Analysis of #GazaUnderAttack tweets

During the Israeli-Palestinian attacks of last month, I scraped from the Twitter API about 270,000 tweets containing the hashtag #gazaunderattack. Given the unprecedented degree to which this war was fought online, tweets of this sort could and should become really important data for political scientists. I’m too busy right now to say very much here, but I want to share some basic descriptive analyses for anyone who might be interested. The dataset can be downloaded here and the R script that produced these analyses is available at the very bottom.

Almost everything in this post I learned how to do directly and solely from the amazingly smart, open and generous #Rstats community. The scraping and time-series plot follow a script by Michael Bommarito, and the rest follows scripts by Ben Marwick.

Analysis

There are 269,158 tweets. These tweets are authored by 79,923 unique users. Of all the tweets, .62 are retweets.

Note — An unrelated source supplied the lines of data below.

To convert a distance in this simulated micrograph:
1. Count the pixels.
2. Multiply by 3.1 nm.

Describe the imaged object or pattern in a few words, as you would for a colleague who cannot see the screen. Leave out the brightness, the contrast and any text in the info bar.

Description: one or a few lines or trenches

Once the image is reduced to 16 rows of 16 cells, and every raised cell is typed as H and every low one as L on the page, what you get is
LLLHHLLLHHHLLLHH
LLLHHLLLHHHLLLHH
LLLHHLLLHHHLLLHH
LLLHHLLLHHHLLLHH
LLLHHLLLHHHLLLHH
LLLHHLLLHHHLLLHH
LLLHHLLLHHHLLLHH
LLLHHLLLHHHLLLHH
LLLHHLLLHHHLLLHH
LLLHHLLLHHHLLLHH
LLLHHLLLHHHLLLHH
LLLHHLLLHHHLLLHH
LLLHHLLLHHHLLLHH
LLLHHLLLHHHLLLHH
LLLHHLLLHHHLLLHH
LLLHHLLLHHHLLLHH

This first graph plots the frequency of #gazaunderattack tweets in 30-minute intervals between November 17th and November 21st. I believe this is all of the tweets containing that hashtag within this period. I know the Twitter Search API is subject to weird filters and restrictions, but I believe the technique I used here pages through each and every tweet available within the available time period.

timeseries

Most frequent #gazaunderattack tweeters.

tweet_counts

The most retweeted tweeters. Interestingly, Anonymous seems to have had more reach, at least during this period, than the twitter account of Hamas (@AlqassamBrigade).

_retweet_counts_The most retweeted tweeters as a ratio of total quantity of tweets sent.   Anonymous still seems to have had the most reach on the #gazaunderattack hashtag.

retweet_ratios

Most frequently tweeted links.links

This is the image in the most popular link, capturing an explosion from an Israeli airstrike in Gaza.

Again, the Python code I used to obtain the tweets and the R code I used to analyze them were lifted directly from scripts by the authors linked above.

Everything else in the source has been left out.